In contrast with the rest of our job execution fleet, we have a fixed capacity of hardware to run macOS jobs and so when that capacity is reached customers experienced increased queuing and longer spin-up times for jobs.
We had hoped to onboard the latest batch of machines before customers jobs were affected but supply chain issues cause our delivery to be delayed by several weeks and so on April 20 we were running with insufficient capacity for our growing demand.
Starting from 20:10 UTC on April 20th we experienced increased demand for macOS jobs running on Mac Gen2 resources. When we were alerted to additional queuing the team worked to relieve the pressure on the system. We did this via four parallel tracks of action:
Optimizing the throughput of the existing fleet
- There was a pre-existing issue causing provisioning to be slower when capacity was low which impacted the spin-up time for customer jobs. The team was able to find a solution that meant that the spin-up time was restored to normal levels even when capacity was low. This had the effect of us using our capacity more efficiently and so more jobs flowed through the system. We were able to enable that quickly and so we were able to see some recovery on the first day which meant that we were able to handle our peak usage a little better on the following days.

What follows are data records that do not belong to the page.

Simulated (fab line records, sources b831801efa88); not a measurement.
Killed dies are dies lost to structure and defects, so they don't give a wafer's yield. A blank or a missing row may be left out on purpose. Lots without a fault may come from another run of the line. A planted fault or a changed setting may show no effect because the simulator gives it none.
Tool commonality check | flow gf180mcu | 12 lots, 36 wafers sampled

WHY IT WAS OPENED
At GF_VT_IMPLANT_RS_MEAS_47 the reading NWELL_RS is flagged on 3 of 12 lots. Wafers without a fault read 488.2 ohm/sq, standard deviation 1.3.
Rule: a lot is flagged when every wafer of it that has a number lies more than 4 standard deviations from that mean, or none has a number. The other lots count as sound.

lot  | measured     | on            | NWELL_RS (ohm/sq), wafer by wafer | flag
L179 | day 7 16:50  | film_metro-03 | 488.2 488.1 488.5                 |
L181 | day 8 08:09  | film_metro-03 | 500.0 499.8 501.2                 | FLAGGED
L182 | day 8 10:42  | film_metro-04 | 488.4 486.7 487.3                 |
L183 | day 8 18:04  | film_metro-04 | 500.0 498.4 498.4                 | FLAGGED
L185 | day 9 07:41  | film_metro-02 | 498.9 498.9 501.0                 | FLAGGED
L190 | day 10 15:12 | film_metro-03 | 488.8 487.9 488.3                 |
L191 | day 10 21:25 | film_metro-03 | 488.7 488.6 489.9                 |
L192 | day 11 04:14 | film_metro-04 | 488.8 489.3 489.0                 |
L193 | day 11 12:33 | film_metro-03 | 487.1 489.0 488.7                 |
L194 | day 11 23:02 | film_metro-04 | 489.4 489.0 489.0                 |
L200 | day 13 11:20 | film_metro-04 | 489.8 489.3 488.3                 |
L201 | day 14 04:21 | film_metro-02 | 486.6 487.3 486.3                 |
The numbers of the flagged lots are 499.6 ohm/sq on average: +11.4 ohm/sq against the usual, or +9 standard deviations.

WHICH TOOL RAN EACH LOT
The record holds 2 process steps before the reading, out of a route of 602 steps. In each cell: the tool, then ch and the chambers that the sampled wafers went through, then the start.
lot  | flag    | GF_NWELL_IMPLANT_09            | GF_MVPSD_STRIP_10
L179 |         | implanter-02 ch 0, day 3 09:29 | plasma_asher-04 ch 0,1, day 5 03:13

Adding capacity to the Gen2 VM pool from our large
resource fleet
- We configured a number of our older machines from our existing fleet to be able to run Gen2 jobs. This required us to deploy the Gen2 images to each of the hosts. The images have sizes around 90Gb and so this is a process that requires several hours to complete. We chose the two most popular images given that we were seeing the highest load there. These additional hosts were ready the next day and we saw reduced queuing time as a result.
- This extra capacity has now been disabled due to fact that some newly-provisioned Gen2 hosts (see #4) are giving us the capacity to handle peak usage with room to spare. We are keeping these older machines configured in reserve so we can deploy them quickly if capacity issues reoccur.
Communications to ensure that customers were aware that they could move their jobs to the the other macOS resource classes, large
and medium
where we were not experiencing capacity issues
- Some of our customers moved resource class which had the effect of reducing the load on our Gen2 resources, this meant that we were able to handle our peak usage a little better.
Work to add extra capacity to the Gen2 fleet
- Our data center provider had received a new batch of machines but had only just started to configure the machines to be added to the fleet. The configuration step involves making changes to the hardware and software of the host and requires hands-on access which makes the process relatively slow. We were able to add 40% of that batch of machines on Friday at 15:00 UTC and saw that job queuing immediately improved.
Now that these actions are complete we are seeing that our Gen2 fleet has plenty of extra capacity at peak times and jobs are starting without delay.
We appreciate everyone’s patience during this time.